That is because the jets and yachts are company provided and the company writes it off as an operational expense. You know, as schools should be doing with school supplies teachers need to do their job.

Companies also don't require their employees to bring their own desk and chair... I know.. do t give them any ideas.. and probably some scumbag employers did this anyway.

This is separate from the fact if companies should be allowed to expense luxury items... Like yachts and jets..

[–] [email protected] 14 points 6 months ago (1 children)

In Canada, a company-provided vehicle is a taxable benefit when used for personal purposes. This can include if you park the vehicle at home and drive to/from work if you have a fixed office location.

Of course, the rich work around this by making that yacht trip etc a "business expense" and entertaining similarly rich guests.

[–] [email protected] 1 points 6 months ago

Still fraud, just not investigated

[–] [email protected] 11 points 6 months ago (4 children)

So many people think "tax deductible" literally means you subtract it from your taxes.

[–] [email protected] 4 points 6 months ago

It's still a hefty discount

[–] [email protected] 2 points 6 months ago

"Tax creditable" just doesn't have the same ring.

[–] [email protected] -1 points 6 months ago* (last edited 6 months ago) (2 children)

Might as well be, if they use it for work it counts. My boss bought a luxury RV for our company, he's the only one whose ever used it but technically there is a contract if a customer wants to rent it. Not that anyone was ever instructed to actually shill it.

[–] [email protected] 2 points 6 months ago

That means it's a business expense, not that you can literally deduct 100% of it from your taxes.

[–] [email protected] 2 points 6 months ago

That's fraud, you can report it to the IRS

[–] [email protected] 5 points 6 months ago (3 children)

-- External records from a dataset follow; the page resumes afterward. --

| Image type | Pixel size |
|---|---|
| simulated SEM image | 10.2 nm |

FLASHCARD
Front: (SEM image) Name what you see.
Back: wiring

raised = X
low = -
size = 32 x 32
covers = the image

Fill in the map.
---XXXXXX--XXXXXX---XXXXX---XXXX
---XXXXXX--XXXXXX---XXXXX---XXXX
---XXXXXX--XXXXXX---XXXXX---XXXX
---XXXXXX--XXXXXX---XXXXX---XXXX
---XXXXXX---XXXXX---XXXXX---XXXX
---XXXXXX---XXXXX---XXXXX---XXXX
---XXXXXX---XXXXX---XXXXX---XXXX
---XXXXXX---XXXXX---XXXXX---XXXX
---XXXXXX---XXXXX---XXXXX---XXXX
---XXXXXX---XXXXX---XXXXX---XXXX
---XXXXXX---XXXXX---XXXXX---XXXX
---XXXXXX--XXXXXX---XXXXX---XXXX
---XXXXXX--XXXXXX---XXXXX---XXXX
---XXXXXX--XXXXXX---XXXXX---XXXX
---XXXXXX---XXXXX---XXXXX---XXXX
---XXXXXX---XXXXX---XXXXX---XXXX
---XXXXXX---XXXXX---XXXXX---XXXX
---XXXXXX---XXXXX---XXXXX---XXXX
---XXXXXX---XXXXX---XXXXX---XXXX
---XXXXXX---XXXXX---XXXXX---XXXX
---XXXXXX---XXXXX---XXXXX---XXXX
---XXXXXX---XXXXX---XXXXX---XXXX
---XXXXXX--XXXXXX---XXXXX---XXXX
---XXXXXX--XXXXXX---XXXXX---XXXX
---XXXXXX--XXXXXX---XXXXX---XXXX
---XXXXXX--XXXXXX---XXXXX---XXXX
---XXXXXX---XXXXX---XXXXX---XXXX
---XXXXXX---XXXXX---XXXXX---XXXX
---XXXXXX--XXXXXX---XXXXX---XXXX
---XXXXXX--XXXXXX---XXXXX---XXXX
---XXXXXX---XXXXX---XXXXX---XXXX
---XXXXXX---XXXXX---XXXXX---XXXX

Companies also don’t require their employees to bring their own desk and chair

Unless you work from home, then you are expected to have the space, supplies, desk, chair, electricity, internet connection...

[–] [email protected] 4 points 6 months ago* (last edited 6 months ago)

Plenty of employers provide at least some of that and reimburse for the rest. That should be the norm.. and it is still way cheaper than a desk space in an office.

And for employees, the cost saving on the commute makes up for more than the costs of electricity and stuff.

[–] [email protected] 3 points 6 months ago (1 children)

Not really. The company should pay for everything you need to do your job.

[–] [email protected] 2 points 6 months ago (1 children)

Yeah they should but that's not how it works now.

[–] [email protected] 1 points 6 months ago

It is in a sane state like California.

[–] [email protected] 1 points 6 months ago

Check with your boss/HR. My partner works for a University, and they have received an ergo mouse, chair, and motorized adjustable desk for their home office simply by requesting them. Most organizations have a budget for IT accomodations and they hardly ever use it.

Also, if you can get a Dr's note for it, most places will purchase just about any accomodations you need for work. Larger monitors, ergo keyboard, dictation software...etc...

[–] [email protected] 4 points 6 months ago

They're not "allowed to" expense those things. At least, not in the way you mean. Whether or not regulators have an appetite to investigate is another matter.

[–] [email protected] -1 points 6 months ago (3 children)

In my opinion, companies shouldn't be allowed to expense anything. The entire concept is pointlessly complicated and only serves to favor businesses that can afford to hire teams of accountants. The law doesn't encourage any kind of value adding on the slightest, it's just a game to save money.

[–] [email protected] 4 points 6 months ago (1 children)

There are complicated parts of accounting, but basic expense tracking is simple and businesses would do it even if it didn't affect their tax treatment.

If businesses couldn't write off expenses, it would be nearly equivalent to treating the corporate income tax as a universal sales tax. This would be incredibly damaging to small businesses and benefit behemoth vertically integrated companies, which is probably the exact opposite of what you want.

If you get rid of expenses, you need to get rid of corporate income tax and either replace it with VAT or combine it with increases to personal income tax like taxing capital gains as ordinary income.

[–] [email protected] 1 points 6 months ago

Mmmm that's a great point about vertical integration, I forgot about that.

[–] [email protected] 2 points 6 months ago

That would basically guarantee that no new business ever survives.

[–] [email protected] 0 points 6 months ago

Companies shouldn’t be paying taxes at all. Just tax the people who own the companies directly based on the value of their shares.